HC Deb 08 April 1869 vol 195 cc356-8

said, he wished to ask the Chief Secretary for Ireland, As some misapprehension prevails as to the thirty-four Fenian Convicts released or about to be released in Australia, to state whether those men have yet been released, or whether, in consequence of the conduct of those who have been released in Ireland, the release of those in Australia, or of any of them, will be stopped; and, if not, whether those thirty-four Fenian Convicts, or any of them, are to be brought back to this Country; and, if so, are any of them to be brought back at the public expense; and, if so, how many of them. Has the Report of the Law Officers of the Crown in reference to the proceedings at the meeting held at Cork on the 17th of March, and presided over by the Mayor of that City, been received yet; and, if so, has it been acted upon; and, is the Mayor of Cork still in the commission of the peace?

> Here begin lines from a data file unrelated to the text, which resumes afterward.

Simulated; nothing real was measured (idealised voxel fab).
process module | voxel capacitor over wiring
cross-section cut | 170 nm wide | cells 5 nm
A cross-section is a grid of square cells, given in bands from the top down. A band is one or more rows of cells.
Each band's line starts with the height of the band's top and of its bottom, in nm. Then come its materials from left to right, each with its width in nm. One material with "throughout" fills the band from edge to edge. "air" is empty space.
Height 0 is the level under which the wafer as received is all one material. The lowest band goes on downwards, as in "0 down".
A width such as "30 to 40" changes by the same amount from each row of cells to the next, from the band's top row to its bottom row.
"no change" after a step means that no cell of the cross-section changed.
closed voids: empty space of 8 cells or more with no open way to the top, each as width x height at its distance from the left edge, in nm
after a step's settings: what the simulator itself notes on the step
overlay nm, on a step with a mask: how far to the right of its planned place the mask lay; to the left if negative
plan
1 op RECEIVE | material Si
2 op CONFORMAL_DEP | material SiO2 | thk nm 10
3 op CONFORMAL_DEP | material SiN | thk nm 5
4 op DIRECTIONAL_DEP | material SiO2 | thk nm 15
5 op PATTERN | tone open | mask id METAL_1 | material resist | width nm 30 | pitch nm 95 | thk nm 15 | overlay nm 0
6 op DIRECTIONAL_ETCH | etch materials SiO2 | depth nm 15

Sir, the greater part of this Question I have already answered twice. I will answer it again as nearly as I can in the words I used before—namely, that Her Majesty's Government have no intention to bring back, at the public expense, the political convicts for whom an order of release has been sent to Australia; but, at the same time, they think it right to secure their own liberty of consideration in any individual case which may, by possibility, come before them hereafter. The next part of the Question is—" Whether, in consequence of the conduct of those who have been released in Ireland, the release of those in Australia, or any of them, will be stopped?" The release of the convicts in Australia will not be stopped. The seditious language which has been used in Ireland by two or three of the released political prisoners, which has been very generally reprobated in that country, and which has had no effect but that of injuring the unhappy cause on behalf of which it has been used, is not, in the opinion of the Government, any reason for altering the advice given to the Crown as to the amount of clemency which should be extended to the political prisoners. With regard to the last part of the Question, the Government have taken the advice of the Law Officers, and have decided not to take any steps against the Mayor of Cork. They think it would be very un advisable and injudicious to do so; and I have to remind the hon. Member that the Mayor of Cork is not a justice of the peace under the control and supervision of the Lord Chancellor or the Lord Lieutenant, but is ex officio a justice of the peace, as the chief executive magistrate of the corporation.